Another Local-o-Meter’s up (see previous post), and now it’s on to the content of the Whitewater Register, our weekly newspaper of record.
Lede Story. The above-the-fold story is the paper’s the announcement (made last Thursday) that Dr. Suzanne Zentner will be the new WUSD District Administrator. There’s no interview with Zentner, and even the quote from WUSD Board President Chuck Nass seems to be from a press release. Being a weekly means that some stories will be stale by the time they appear in print.
One way to keep a weekly fresh is with original interviewing, asking questions that offer new information from politicains, bureaucrats, and school officials. The Register doesn’t do that here, but I don’t know why. There was surely time to do so…
(There’s also a local story, in color and offering local color, about a husband-and-wife performance comedy team. It’s a good thing to have stories like this, as part of a mix of topics.)
Council Appointments. Below-the-fold, there’s a story on Council’s upcoming (April 21st meeting), with emphasis on appointment of Council representatives to boards and commissions. The meeting has, as of today, a packed agenda, with a proposed nuisance ordinance, among other issues, to be considered.
There are good stories inside — on Relay for Life, a local church’s new officers, a local production of Macbeth, and on a soldier who completed a commemoration of the Bataan Death March, in honor of those who served then and there.
Aside from a depressing parade of out-of-town merchants (how many of you run out to Waterford, regularly?), the Register has a bigger problem.
What the Register lacks, and what Whitewater does, too, is any sense of play, contradiction, or irony. There’s a feeling and manner of expression here that approaches a party publication, where everything is sanitized, presented ever-so-carefully.

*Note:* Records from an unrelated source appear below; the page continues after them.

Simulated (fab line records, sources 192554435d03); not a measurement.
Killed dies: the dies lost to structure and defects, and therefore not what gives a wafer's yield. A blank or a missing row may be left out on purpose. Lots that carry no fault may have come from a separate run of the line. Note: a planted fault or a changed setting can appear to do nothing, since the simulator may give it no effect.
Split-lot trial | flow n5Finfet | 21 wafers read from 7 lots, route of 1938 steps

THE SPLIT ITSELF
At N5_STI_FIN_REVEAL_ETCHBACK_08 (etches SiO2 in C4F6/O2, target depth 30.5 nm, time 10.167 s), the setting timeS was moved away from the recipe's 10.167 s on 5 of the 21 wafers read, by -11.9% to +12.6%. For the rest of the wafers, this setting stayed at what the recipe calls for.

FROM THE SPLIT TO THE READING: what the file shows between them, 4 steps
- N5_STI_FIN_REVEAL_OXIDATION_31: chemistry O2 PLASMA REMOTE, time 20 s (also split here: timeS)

One needs to be earnest, and positive, oh-so-positive, ‘constructive,’ ‘appropriate,’ etc., in discussing life here. It’s supposed to be the ‘professional’ way to be.
No, it’s not. It’s a false seriousness. If anything, there’s a fussiness, a prissiness, about describing life this way, so dull and antisceptic and forgettable. A modern day Victorianism, so earnest and empty, both.
One has to look closely for clues to what a dull, commonplace description might obscure, just beneath the surface. When a reporter, or a press release, mentions a certain provision of law, or contract, does it hint to somthing more? Sometimes yes, sometimes no. In this environment, an oblique reference is the most some people think to manage.
It’s absurd to live this way, in the freest, greatest society in human history. All these freedoms to speak and write, and one’s worried about speech, mere speech?